Implementing Globalization (G11N) in Software Applications
This article will discuss the significance and concerns associated with implementing globalization (G11N) in software applications. Globalization generally refers to the combination of localization (L10N), and internationalization (I18N).
Localization and Internationalization are often used interchangeably, but they’re really two distinct processes.
- Localization (L10N) refers to the translation and linguistic work associated with making a product functional in a particular locale.
- Internationalization (I18N) involves higher-level architectural and product design decisions that set up an application to allow for localization in any locale.
Set up internationalization no matter where you’re building your software
It is a good idea to consider I18N early on for most applications, even if there is no initial requirement to be multi-national. For one thing, there are multiple languages spoken in many different countries. You don’t want to exclude entire demographics from your target market because they can’t read it in their native language.
Setting up a product for I18N off the bat will enable you to easily expand to more markets. This in turn makes it easier to scale, which can be a huge differentiator.

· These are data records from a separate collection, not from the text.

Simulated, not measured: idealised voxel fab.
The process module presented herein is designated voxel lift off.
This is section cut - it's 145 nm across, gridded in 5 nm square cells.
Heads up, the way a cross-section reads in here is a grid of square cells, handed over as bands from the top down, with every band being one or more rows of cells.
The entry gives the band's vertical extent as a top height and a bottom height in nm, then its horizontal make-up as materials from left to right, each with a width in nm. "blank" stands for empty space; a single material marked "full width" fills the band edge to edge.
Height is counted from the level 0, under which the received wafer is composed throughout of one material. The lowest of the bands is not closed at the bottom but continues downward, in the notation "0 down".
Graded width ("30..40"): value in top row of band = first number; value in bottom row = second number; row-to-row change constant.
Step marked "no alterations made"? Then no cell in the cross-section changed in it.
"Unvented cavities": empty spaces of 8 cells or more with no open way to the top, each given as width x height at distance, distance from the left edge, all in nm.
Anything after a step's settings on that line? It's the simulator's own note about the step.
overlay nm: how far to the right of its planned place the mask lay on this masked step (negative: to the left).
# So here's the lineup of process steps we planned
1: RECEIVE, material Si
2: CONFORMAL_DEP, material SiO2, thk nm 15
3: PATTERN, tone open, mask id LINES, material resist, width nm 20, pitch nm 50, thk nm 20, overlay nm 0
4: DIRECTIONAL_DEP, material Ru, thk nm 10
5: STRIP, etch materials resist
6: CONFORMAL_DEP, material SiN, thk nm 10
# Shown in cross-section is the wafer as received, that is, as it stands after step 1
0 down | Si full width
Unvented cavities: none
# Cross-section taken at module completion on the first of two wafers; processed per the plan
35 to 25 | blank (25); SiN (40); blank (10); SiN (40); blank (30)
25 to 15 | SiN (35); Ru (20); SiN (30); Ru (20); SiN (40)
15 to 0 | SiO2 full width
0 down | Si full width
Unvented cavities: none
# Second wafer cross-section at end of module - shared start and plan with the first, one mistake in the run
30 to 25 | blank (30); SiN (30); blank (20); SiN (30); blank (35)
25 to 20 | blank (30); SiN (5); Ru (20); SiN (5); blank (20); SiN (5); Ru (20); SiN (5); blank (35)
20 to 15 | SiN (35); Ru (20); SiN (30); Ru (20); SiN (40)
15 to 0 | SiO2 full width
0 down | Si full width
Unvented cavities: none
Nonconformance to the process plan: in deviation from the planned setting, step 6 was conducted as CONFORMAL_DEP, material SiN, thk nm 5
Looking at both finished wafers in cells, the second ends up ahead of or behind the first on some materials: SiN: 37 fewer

Too often, I18N is considered as an afterthought. This leads to additional work to implement I18N on a mature codebase in which is was never previously considered. Instead, addressing it early on and throughout the design/development process will make it much less daunting.
If you do this well, you’ll make it a part of the process, considering internationalization whenever new features are designed and developed. With this approach, you will end up with a more flexible and scalable product that will be more appealing to more customers and investors.
“Internationalization is not a feature, it’s an architecture.”
– Addison Phillips (Senior Principal SDE for Internationalization at Amazon)
What to look for when choosing an I18N solution
There are many different I18N solutions out there, and the best one(s) for your application will depend on your tech stack, business needs, and general preference. Regardless of the solution you go with, there are a few things you will always want to keep in mind.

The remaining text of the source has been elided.